Rebuilding Place in the Urban Space

"A community’s physical form, rather than its land uses, is its most intrinsic and enduring characteristic." [Katz, EPA] This blog focuses on place and placemaking and all that makes it work--historic preservation, urban design, transportation, asset-based community development, arts & cultural development, commercial district revitalization, tourism & destination development, and quality of life advocacy--along with doses of civic engagement and good governance watchdogging.

Monday, January 24, 2011

Programming plans as a step forward and component in urban planning

With regard to bicycle and pedestrian planning, and sustainable transportation planning more broadly, I am arguing that the next stage in planning in these areas to provide implementation programs, focused not just on infrastructure but also on programming, at the sub-city/sub-county level.

Increasingly, jurisdictions are creating city wide or county wide bicycle and pedestrian plans. (Not so much transit and transportation plans.)

But I think we need to break them down to the sub-city level, say along ward, neighborhood, and/or "areas" (e.g., DC has "Area Elements").

The London (UK) Cyclist Campaign (borough-based groups) and the Toronto (Canada) Cyclists Union (ward updates) are particularly good at doing organizing along these lines, although Transportation Alternatives in NYC has some strong borough based campaigns too.

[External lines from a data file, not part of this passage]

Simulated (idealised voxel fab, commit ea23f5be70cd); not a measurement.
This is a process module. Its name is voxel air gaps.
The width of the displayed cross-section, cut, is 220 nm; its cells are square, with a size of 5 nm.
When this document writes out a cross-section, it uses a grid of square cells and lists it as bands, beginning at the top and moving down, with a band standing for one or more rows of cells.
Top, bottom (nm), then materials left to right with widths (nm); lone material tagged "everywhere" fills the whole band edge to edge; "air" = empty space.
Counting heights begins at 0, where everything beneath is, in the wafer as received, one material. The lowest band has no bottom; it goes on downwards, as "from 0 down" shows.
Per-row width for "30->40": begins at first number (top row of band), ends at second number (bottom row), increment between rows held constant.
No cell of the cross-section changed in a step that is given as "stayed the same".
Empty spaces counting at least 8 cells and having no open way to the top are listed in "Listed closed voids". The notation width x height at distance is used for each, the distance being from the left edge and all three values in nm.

Washcycle calls our attention to this article from the Good Magazine Cities network, "The Invisible Cyclists: Immigrants and the Bike Community," about how providing focused attention (and lights) to Latino bicyclists cycling at night without lights helped engage these riders into bike planning and "social justice."

This is an example of the point I am trying to make, that sustainable transportation planning needs to focus on actively engaging various demographics.

I got into a big argument with the Maryland state B&P coordinator about this last year, because I argued he wasn't seeing the point systematically, that his focus on one or two underserved groups came at the exclusion of all the other groups that were also being excluded, (by demographics -- age, gender, race, income, household type) but that he skipped over because he wasn't employing a systematic approach. (Bike plans have a bad habit of relying on online surveys, which end up excluding many potential segments.)

Anyway, I first wrote about this idea in "Ideas for making bicycling irresistible in Washington DC" in 2008 and it was further developed in the Western Baltimore County Pedestrian and Bicycle Access Plan, for which I was project manager/chief writer.

While I didn't define how to do it, the plan calls for the creation of 'sustainable transportation elements' within community plans, which would provide for infrastructure and programming plans at the community level.

And this is a few weeks away from being enacted, by ordinance (the draft plan hasn't yet gone into the public hearing process), in Baltimore County.